Gold continues to get pummeled in terms of a strong dollar. The dollar is one of its chief competitors and bonds denominated in the USD now sport fat yields. Gold typically does best when investors believe prospective real bond yields are too low. Recall gold prices soared alongside Treasuries in mid 2020 as the Fed slashed rates to zero. This dynamic has shifted into reverse.
Many investors are having a hard time reconciling gold’s reputation as an inflation hedge with its dismal performance in recent months. Even as we’ve seen near double digit annual bounds in the CPI gold prices have sunk by double digits. This cognitive dissonance simply flows from a faulty assumption … that the CPI is an index of inflation. Let go of the invalid premise and it all starts to make sense.
The inflation now reflected in the CPI has been happening for years, capped by a final surge in 2020. And gold prices have responded dutifully. As we pointed out a few weeks ago, deflation has taken center stage. Consumer prices are near the end of the price inflation bucket brigade … once inflation is making headlines the early birds have already gotten the worm.
But how does that help us to anticipate what happens next? Deflation – and by that I mean an appreciating currency – is in force. But it has not yet made the headlines. Most of the financial world remains obsessed with inflation, as it watches its exhaust fumes in consumer price measures. With yet even more dollar-supportive monetary tightening in the pipeline, we don’t yet know, but it’s unlikely the system can sustain yields across the curve nearing 4.5% for long. Just for instance how long do you suppose housing prices can hold up with over 7% mortgage rates, after having been priced for years with rates under 3%?

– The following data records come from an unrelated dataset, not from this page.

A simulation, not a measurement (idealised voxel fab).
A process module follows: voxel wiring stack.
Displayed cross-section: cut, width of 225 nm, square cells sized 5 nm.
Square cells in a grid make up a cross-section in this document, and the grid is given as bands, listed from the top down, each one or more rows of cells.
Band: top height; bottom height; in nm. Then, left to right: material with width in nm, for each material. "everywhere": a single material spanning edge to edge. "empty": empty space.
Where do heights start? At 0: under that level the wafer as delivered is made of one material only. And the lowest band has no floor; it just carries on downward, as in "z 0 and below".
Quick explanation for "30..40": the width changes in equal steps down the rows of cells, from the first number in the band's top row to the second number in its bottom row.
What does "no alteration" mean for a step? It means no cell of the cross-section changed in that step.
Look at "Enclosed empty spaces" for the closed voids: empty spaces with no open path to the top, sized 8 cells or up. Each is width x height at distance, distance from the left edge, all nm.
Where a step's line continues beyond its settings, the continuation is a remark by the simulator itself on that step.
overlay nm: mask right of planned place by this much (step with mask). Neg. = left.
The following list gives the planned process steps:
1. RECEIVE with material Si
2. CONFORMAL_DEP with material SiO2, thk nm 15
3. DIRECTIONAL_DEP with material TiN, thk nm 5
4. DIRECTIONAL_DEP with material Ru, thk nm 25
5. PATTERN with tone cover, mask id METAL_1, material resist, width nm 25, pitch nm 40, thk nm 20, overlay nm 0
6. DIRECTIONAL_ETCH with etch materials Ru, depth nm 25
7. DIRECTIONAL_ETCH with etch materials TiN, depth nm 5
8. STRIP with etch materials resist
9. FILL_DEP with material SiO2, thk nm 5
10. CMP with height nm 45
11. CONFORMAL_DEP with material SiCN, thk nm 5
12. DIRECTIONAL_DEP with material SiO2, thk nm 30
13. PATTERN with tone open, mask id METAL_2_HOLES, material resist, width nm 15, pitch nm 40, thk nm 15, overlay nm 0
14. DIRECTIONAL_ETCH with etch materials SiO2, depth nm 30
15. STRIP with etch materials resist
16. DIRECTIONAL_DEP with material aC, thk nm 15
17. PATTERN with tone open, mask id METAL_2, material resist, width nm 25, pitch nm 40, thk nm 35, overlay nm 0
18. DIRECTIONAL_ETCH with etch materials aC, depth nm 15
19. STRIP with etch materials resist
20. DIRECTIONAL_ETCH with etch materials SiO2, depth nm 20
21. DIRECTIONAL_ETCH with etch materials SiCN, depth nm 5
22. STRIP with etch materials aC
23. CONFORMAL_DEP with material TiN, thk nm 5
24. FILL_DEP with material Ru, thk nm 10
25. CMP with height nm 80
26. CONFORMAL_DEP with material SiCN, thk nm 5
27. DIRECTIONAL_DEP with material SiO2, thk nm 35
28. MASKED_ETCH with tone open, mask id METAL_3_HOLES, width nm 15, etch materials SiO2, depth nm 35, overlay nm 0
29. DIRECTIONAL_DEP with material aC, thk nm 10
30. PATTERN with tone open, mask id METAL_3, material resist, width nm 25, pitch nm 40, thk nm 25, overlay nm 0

SS thinks a turn could come at any time, having pegged the beginning of this quarter with about a quarter’s leeway. Gold has been a pain trade for investors who do their accounting in US dollars, and we have no crystal ball to tell us in advance the exact date that will change. But we can be prepared for when it does. Accumulating deflation will break something as dollar denominated debt rises and becomes unserviceable somewhere that will catch the financial world’s attention, and prompt the Fed to reverse its tightening program and go into deflation fighting mode. We will know it when bond prices break out of their practically ruler-straight downtrend (below). Gold will confirm by following suit. When the turn comes, though, it will have a long way to run.